Busan 2014 Review: FACTORY COMPLEX, An Artful Look At Korea's Beleaguered Workforce

Part of MKC's coverage of the 19th Busan International Film Festival

By Pierce Conran

It's no secret that workers are subjected to punishing conditions and constant humiliation in Korea, a country that has made the news recently for having the longest work hours and yet the least productivity among all OECD nations. New documentary Factory Complex, through a mixture of earnest interviews and juxtaposed, mood-setting shots, offers an involving perspective on the issue, which subtlety invokes the larger issues at play, such as how people treat each other in a highly hierarchical and patriarchal society.

Opening in a Cambodian sweatshop, which is run by a Korean conglomerate, Factory Complex examines the plight of the underpaid and overworked and within a few minutes escalates into a shocking portrait of a strike that quickly turned bloody for labor unions at the factory. Director Im Heung-soon then slows things right down with a series of achingly beautiful and silent shots of a forgotten Cambodian ruin.

After setting the mood with this gripping opening salvo, Im sets his focus on Korea, where he interviews employees in various industries, starting with textile factory laborers and moving on to increasingly more coveted jobs, starting with supermarket cashiers, film set workers, and airline hostesses. Through the talking heads, he examines the similar conditions they all face and the constant degradation they are subjected to on a daily basis.

Factory Complex benefits from a calm and focused direction that seeks not to sensationalise labor dispute milestones, which are each afforded a simple, explanatory intertitle between the segments devoted to each industry, but instead allows the information gleaned from long-suffering workers' testimonies, to speak for themselves. Punctuating the proceedings with languid photography of the highlighted work environments, either coldly fixed or ominously tracking, such as along the interminable length of the factory floor in Cambodia, Im lets his film breath and invites us to draw comparison from what we witness, yet never pushes us to a foregone conclusion.

Im's artistic leanings demonstrate themselves in a few key sequences, such as the moody and foreboding collection of shots taken in a night-time, underlit supermarket. Photographed by some of the overworked crew members featured earlier on and adorned with symbolic props, such as a mannequin's arm nestled among a bunch of vegetables, the images take on a surreal air. Though the film is filled with interviews, the inclusion of these ethereal visual cues mean amplifies and aerates what could otherwise have been burdened by lengthy testimonials.

Employing a similar approach and aesthetic, Im's new film resembles his debut Jeju Prayer, which premiered at the Jeonju Film Festival in 2012, in many ways. But with more relatable characters and global themes, Factory Complex is a far more accessible film. Given the images of labor riots among different sectors of Korea, it could also serve as a companion piece to another film playing at the Busan Film Festival this year, Boo Ji-young's Cart, a film dealing with the plight of part-time workers who go on strike at a supermarket.
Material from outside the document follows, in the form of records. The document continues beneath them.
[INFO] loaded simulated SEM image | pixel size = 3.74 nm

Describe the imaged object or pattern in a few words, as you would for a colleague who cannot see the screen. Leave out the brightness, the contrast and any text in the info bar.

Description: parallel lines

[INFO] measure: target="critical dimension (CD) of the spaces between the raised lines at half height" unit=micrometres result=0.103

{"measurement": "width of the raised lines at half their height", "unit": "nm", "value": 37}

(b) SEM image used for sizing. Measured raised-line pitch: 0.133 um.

Dealing less with fact and more with mood, Factory Complex is a documentary that uses its talking heads and lightly detailed conflicts to serve as an emblem from problems that plague the breadth of Korea's work industry, and, even more importantly, on the basic value and systems of communication and societal standing in a country whose economy has been afforded much swifter growth that its social fabric.